We run all our ec2 instances on ephemeral disk instances. Historically running on ebs was a great way to ensure application downtime.
Ephemeral drives mean you need to change the design of your application to be able to withstand full loss of machines. But it's really not that hard. A good replicated database (riak, cassandra) spanning multiple availability zones gets you 95% of the way there.
I wouldn't really trust doing so with less than say 40-50 servers, which C* can do quite well, but this is very much overkill as an expense for most people.
I'm not really sure what you mean. The number of nodes you need depends on the capacity you need and your replication factor.
Most C* deployments are in the 9-15 node range. You could safely deploy with 6 nodes and RF3 if 6 nodes gives you enough capacity in terms of both disk space and IOPS.

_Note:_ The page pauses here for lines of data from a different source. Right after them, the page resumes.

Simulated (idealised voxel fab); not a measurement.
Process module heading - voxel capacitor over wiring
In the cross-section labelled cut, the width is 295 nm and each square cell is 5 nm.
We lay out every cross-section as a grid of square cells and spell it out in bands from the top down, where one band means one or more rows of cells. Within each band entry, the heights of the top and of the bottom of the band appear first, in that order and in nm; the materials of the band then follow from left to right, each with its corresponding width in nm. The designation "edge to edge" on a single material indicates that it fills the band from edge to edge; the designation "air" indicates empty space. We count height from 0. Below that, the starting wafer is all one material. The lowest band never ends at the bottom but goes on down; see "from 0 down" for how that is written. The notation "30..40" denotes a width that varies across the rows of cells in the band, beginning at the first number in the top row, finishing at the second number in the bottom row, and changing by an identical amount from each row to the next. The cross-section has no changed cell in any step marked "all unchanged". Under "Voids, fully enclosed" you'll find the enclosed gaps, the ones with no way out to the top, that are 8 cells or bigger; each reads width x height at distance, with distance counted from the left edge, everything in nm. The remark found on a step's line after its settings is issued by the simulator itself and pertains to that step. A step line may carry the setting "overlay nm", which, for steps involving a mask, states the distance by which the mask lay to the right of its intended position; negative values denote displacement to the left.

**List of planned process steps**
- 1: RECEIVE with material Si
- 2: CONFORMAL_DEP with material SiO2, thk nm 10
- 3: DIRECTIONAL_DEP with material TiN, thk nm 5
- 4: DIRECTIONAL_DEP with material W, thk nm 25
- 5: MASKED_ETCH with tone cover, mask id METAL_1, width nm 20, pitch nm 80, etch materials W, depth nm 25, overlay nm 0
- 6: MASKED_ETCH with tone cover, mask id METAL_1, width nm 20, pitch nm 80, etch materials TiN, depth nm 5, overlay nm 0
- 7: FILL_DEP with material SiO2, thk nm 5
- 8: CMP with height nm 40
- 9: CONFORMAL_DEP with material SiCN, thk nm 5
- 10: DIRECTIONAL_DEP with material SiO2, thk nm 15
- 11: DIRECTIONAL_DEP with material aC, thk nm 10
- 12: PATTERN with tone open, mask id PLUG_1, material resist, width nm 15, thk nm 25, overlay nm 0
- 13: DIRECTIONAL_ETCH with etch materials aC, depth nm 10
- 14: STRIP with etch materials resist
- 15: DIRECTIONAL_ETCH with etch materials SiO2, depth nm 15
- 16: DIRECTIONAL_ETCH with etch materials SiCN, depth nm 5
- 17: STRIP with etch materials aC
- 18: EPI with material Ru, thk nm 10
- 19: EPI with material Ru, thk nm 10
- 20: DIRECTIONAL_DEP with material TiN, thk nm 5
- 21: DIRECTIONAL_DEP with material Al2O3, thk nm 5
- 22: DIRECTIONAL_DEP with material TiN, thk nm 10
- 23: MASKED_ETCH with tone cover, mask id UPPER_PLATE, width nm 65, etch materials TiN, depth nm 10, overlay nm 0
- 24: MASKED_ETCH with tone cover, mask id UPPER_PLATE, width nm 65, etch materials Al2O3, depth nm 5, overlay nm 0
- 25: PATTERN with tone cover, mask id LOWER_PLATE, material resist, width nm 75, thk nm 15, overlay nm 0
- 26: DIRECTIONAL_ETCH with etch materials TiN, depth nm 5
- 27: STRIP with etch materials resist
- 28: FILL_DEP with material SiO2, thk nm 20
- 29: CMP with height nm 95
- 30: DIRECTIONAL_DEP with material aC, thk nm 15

True... but given that you can't control how many nodes come down at once, (up to a third typically in azure's case), or what data is on which node, it's less predictable. If I have 24 nodes each across 2 data centers, with a replication factor of 10, then I would consider the data relatively safe... short of that, you have a significant chance of down time should an outage occur.
Let alone in the case of a more significant issue, and again, if the server goes down, that data is effectively lost, since the individual node will no longer be there. You have to have multiple sites and higher replication factors and a good backup system.
That said, Azure storage actually works very well, aside from the relatively recent azure outage.
Azure storage, each write is to two local and a third (optionally geo redundant) location... This is data that will still be there if my VM reboots... the local/scratch disk is gone if my VM reboots... if a significant number of those VMs reboot, you will lose data. I do hope that you are at least backing up those nodes regularly to persistant options.
Ephemeral drives mean you need to change the design of your application to be able to withstand full loss of machines. But it's really not that hard. A good replicated database (riak, cassandra) spanning multiple availability zones gets you 95% of the way there.